The variety of food, and the variety within recipes seem to defy grouping. Maybe that’s because the natural separation of islands resulted in differing cooking styles and dishes evolving in isolation. Maybe many layers of colonisation and trade shaped and morphed food across the archipelago.

“There are definitely differences between the regions,” says Tim Casaje, owner and chef at Sir Manong, a Filipino restaurant in Western Sydney.

He can rattle off the origins of many famous Filipino dishes – sisig (minced, crisp pork cheeks and snout seasoned with calamansi citrus and chilli) from Pampanga, lechon (spit-roasted suckling pig) from Cebu, bangus (milkfish) from Pangasinan – but “it’s hard to break it down into regions”.

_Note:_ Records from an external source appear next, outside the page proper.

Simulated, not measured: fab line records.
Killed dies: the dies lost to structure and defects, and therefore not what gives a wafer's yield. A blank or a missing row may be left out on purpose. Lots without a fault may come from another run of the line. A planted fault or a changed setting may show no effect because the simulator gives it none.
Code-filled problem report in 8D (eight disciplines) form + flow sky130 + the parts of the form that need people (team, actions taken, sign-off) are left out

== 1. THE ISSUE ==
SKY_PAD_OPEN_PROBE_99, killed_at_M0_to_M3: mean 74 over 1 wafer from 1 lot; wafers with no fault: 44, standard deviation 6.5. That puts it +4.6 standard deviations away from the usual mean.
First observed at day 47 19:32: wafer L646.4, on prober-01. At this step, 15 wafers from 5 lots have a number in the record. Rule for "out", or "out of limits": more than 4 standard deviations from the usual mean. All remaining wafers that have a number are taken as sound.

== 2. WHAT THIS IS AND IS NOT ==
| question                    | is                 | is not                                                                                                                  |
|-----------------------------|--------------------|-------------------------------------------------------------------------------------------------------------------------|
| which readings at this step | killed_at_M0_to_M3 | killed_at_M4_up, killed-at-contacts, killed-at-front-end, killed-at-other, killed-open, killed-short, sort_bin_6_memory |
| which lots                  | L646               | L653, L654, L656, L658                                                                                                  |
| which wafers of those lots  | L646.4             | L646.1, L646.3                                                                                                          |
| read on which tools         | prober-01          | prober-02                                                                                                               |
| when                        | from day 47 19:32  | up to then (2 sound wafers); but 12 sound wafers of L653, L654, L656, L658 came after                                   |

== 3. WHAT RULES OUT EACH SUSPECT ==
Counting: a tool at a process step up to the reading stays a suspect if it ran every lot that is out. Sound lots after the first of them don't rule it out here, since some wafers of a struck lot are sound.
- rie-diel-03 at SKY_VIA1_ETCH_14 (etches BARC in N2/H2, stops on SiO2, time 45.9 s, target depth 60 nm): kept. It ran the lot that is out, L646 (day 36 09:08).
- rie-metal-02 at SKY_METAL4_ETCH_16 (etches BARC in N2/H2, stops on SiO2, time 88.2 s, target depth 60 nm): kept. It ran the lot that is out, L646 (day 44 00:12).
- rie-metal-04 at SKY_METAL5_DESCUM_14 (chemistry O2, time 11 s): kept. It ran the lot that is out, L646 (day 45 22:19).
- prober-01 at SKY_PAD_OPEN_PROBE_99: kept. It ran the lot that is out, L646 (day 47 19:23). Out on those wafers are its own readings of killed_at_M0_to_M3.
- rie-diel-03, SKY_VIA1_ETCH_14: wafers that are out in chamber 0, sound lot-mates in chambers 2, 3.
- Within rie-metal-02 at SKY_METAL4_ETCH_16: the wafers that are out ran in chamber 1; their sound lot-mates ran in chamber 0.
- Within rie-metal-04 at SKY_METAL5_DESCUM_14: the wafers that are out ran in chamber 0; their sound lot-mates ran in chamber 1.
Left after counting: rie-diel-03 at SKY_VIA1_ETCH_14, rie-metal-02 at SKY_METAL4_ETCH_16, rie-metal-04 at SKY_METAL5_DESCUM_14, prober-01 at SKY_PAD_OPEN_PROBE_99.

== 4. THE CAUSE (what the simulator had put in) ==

And dishes like sinigang or the ubiquitous adobo add another layer of complication. Everyone has their own version of adobo, from town to town, even from lola (grandma) to lola.

“It’s hard to say we have a standard recipe for anything,” Casaje says. “It’s not like when you go to a Vietnamese eatery, and you see beef pho made with basically the same recipe. There are so many different varieties of adobo.”

Chef Nina Cruz of Sizzling Fillo in Sydney’s west agrees. “Adobo is the national dish, but there are so many different versions with vinegar being the uniting ingredient.”

The similarities stop there. “There’s adobo tuyo, which is a dry adobo that you simmer until the sauce disappears. Adobo sa puti is made with no soy sauce, just coconut vinegar that darkens as it caramelises. In Mindanao, they use coconut milk.”

Cruz says the best way to assess regional food is to zoom out. “You can break the Philippines into three areas: Luzon in the north, Visayas in the centre and Mindanao in the south,” she says.

“Luzon has fertile soil, so there’s a lot of agriculture. In Visayas, seafood is easily accessible, and dried fish is especially popular. In Mindanao, Islam is the predominant religion, so many people don’t eat pork. They’re closer to Indonesia and Malaysia, so they have things like rendang and sambal.”

"With 7,641 islands and more than 100 ethno-linguistic groups, how do you describe Filipino food?”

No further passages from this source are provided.